When the Vulcans refuse Spock vows to convince them to change there minds. Nero tells him he holds him responsible for saving his planet and that if anything goes wrong he is blaming Spock.

The time line of events is slightly different in the comic and Spock is no where near Romulus when it is destroyed but instead is only able to fly out later when Vulcan is then being threatened. Nero is furious because he thinks Spock used him in order to get the resources to save Vulcan and that he was never going to help Romulus.
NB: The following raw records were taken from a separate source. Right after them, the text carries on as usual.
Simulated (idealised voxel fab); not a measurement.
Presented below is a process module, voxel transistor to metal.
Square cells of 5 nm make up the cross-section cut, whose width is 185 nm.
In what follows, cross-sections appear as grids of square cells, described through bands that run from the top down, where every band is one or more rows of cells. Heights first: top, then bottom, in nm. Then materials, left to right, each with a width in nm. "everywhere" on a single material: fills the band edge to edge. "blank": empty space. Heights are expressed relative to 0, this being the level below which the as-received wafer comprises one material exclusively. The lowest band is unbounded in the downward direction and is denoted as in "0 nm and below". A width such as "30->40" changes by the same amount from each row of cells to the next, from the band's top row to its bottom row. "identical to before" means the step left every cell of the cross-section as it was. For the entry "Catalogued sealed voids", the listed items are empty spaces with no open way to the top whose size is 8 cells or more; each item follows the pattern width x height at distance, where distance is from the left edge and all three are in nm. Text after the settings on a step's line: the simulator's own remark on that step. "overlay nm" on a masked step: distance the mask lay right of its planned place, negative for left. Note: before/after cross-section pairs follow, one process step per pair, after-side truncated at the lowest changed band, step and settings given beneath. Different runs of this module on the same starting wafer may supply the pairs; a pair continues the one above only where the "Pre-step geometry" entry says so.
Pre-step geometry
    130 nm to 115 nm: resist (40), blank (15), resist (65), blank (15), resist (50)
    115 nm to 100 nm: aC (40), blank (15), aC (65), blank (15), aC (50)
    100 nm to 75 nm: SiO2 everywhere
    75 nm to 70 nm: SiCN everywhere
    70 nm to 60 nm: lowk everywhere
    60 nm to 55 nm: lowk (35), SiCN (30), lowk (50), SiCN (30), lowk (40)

Nero hates and blames Spock for everything which is why he goes after Vulcan.

Anonymous said...

all i can say about uruha & the eppie "charlie x" it was hinted she had a thing for spock...they probably just decided to go with that.

Anonymous said...

heh i realised i misspelled like half asleep...zzzz

spdred said...

plus i just think its lame to nitpick the science of something like star trek lol. you could poke holes through the science in every season of that show to be 100% honest

~ tOkKa said...

-->> But, dude .. STAR TREK predicted Cell phones and electric shavers !! !!


Colin said...

Wow Peter. While I respect your opinion, I wholeheartedly disagree. I loved the new movie. It nailed two key things for me, it got the characters right, and it was fun. I wasn't worried about the logic of the transporters and the red matter and whatnot, I was entertained from start to finish. I went to see it twice. It was funny, intense, it was excellent.

I loved the cast, espically Pine, Quinto, Urban, and Pegg. They were the best of the bunch. I loved the story. I like where they're going with series. I like the fact that now they can still use the old characters, but at the same time go new directions with them.

One thing I do have to point out in your "review", Nero's ship didn't have the ability to time travel. They got sucked into the past by accident and then waited 25 years. So he couldn't go back to save his wife.

But yeah, I loved the movie. I'll probably get crap for saying this but I loved it more than Wrath of Khan. Plus it's made me go back and appreciate the old series that much more. I'm sorry you didn't like it Peter.

Colin said...

Though I will agree that the Spock/Uhura romance was totally unnecessary.

PL said...

I want to thank all those who have posted thoughtful, articulate comments here. I am definitely going to see the movie again, to refresh my memory and see if I can pick up on some of the details which I seem to have missed.

I might even get to like it a bit more, but that might be asking too much. We'll see. -- PL

Splinter's Iroonna said...

Blogger Colin said...

....But yeah, I loved the movie. I'll probably get crap for saying this but I loved it more than Wrath of Khan. Plus it's made me go back and appreciate the old series that much more. I'm sorry you didn't like it Peter.

HOW could you like it better than WoK????


I mean, look at the last toon! The so-called new leader of the Foot was called KHAN!!!

Just nobody did the Shatner yell... missed opportunity.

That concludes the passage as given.